Introduction
Virtual Graphs are a trending paradigm for low-impact data access when building enterprise-wide knowledge graphs. It is also known in the literature as Ontology-based Data Access. Typically, such virtual graph systems expose the content of arbitrary relational databases or data warehouses in order to enrich existing knowledge graph systems. The exposed graphs can be virtual, which means all data remains in the data sources or materialized, where the data is converted into RDF triples (or quads) and stored directly in AllegroGraph.
AllegroGraph provides an integration with Ontop, a leading provider of virtual graph tools, so users can easily virtualize data as part of their AllegroGraph Knowledge Graph solution. The integration of AllegroGraph with Ontop allows a user to integrate with essentially any data source with a supported JDBC driver. Here are some examples:
DATABASES: Apache Cassandra, Apache Hive, AWS Athena, AWS Aurora, AWS Redshift, CosmosDB, DataStax, Derby, Elasticsearch, Exasol, Google BigQuery, H2, IBM DB2, Apache Impala, MariaDB, Microsoft SQL Server, MongoDB, MySQL, Odata, Oracle Database, PostgreSQL, REST, SAP Business One DI, SAP HANA, Sybase ASE, Teradata.
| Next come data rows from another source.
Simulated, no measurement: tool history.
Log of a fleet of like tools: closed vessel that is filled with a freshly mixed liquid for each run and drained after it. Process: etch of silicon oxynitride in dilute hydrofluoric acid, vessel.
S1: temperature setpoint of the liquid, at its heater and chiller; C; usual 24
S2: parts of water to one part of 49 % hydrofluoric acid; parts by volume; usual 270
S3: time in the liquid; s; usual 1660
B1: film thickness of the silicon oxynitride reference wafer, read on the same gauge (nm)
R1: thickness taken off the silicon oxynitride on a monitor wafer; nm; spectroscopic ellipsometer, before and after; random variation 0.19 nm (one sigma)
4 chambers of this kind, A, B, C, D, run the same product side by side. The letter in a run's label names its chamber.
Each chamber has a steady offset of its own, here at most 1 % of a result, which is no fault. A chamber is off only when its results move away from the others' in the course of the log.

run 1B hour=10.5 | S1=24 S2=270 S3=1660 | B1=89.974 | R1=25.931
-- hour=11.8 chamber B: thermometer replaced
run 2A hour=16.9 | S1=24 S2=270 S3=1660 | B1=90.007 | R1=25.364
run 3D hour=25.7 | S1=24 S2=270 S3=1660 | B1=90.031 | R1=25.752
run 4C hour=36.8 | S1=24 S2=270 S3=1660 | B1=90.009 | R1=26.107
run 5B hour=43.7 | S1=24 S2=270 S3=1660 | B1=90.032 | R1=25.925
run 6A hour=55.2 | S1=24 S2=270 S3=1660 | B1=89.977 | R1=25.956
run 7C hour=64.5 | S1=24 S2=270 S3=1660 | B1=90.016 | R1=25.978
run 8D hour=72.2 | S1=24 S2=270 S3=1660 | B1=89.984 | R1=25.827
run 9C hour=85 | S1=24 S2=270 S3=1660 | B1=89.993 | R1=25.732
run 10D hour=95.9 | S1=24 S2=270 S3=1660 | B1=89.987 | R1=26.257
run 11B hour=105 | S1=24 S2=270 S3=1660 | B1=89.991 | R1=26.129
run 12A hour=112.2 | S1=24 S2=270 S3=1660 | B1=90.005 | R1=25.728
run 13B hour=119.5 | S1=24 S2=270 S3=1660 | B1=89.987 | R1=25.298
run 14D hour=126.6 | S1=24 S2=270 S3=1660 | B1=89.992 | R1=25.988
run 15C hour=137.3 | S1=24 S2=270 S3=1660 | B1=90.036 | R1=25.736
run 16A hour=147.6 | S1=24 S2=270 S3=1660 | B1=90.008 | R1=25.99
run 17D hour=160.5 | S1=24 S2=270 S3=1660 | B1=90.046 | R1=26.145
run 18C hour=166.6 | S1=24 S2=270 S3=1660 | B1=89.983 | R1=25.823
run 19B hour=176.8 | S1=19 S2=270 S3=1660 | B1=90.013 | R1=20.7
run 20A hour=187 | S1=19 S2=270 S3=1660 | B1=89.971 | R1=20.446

BI TOOLS: Apache Superset, cumul.io, IBM Cognos, Metabase, Microsoft PowerBI, RapidMiner, Siren, Tableau.
CRM: Dynamics 365 Sales, Dynamics CRM, Netsuite, Odoo, Salesforce Einstein, Salesforce, SAP ByDesign, SAP Netweaver Gateway, SugarCRM, Veeva CRM.
DATA ANALYTICS: Adobe Analytics.
CLOUD SERVICES: Active Directory, AWS Management, Azure Management, Facebook, Hubspot, Instagram, Jira, LDAP, LinkedIn, Marketo, Microsoft Teams, Oracle Eloqua, Oracle SalesCloud, Salesforce Chatter, Salesforce Marketing, Salesforce Pardot, SAP SuccessFactors, SAP, ServiceNow, Slack, Splunk, Twilio, Veeva, Zendesk.
FILES/UNSTRUCTURED DATA: Box, CSV, Dropbox, Email, Excel Online, Excel Services, Excel, Gmail, Google Calendar, Google Contacts, Google Drive, Google Sheets, JSON, Microsoft CDS, Microsoft Exchange, Microsoft OneDrive, Microsoft OneNote, Microsoft Planner, Microsoft Project, Office365, Parquet, PDF, Sharepoint.
For a tutorial on how to build virtual graphs with AllegroGraph and Ontop, please visit our GitHub Example page.
Using agtool to materialize (ETL) data
The AllegroGraph agtool vload command can use materialize feature (see Ontop materialize) to convert a relational database to triples and to then load those triples. This does require specifying how you want the triples to be materialized.
Note that AllegroGraph provides an interface to Ontop. Some questions or issues may be best directed to Ontop's support team. Please also contact us at [email protected] and we will help as best we can.
The agtool vload command creates and loads triples
[agtool[agtool] is AllegroGraph's general command utility. The first argument to agtool specifies what it does. The command to load triples from relational databases is
agtool vload [REQUIRED-ARGUMENTS] [MAPPING-ARGUMENT] [OPTIONS] REPO
The REQUIRED-ARGUMENTS are:
- --ontop-home PATH
- the path of the Ontop home directory.
- --properties FILE
- the properties file. This file provides information needed to run Ontop, like the database name, username, password and the like. See https://ontop-vkg.org/properties/basic.properties for a sample properties file.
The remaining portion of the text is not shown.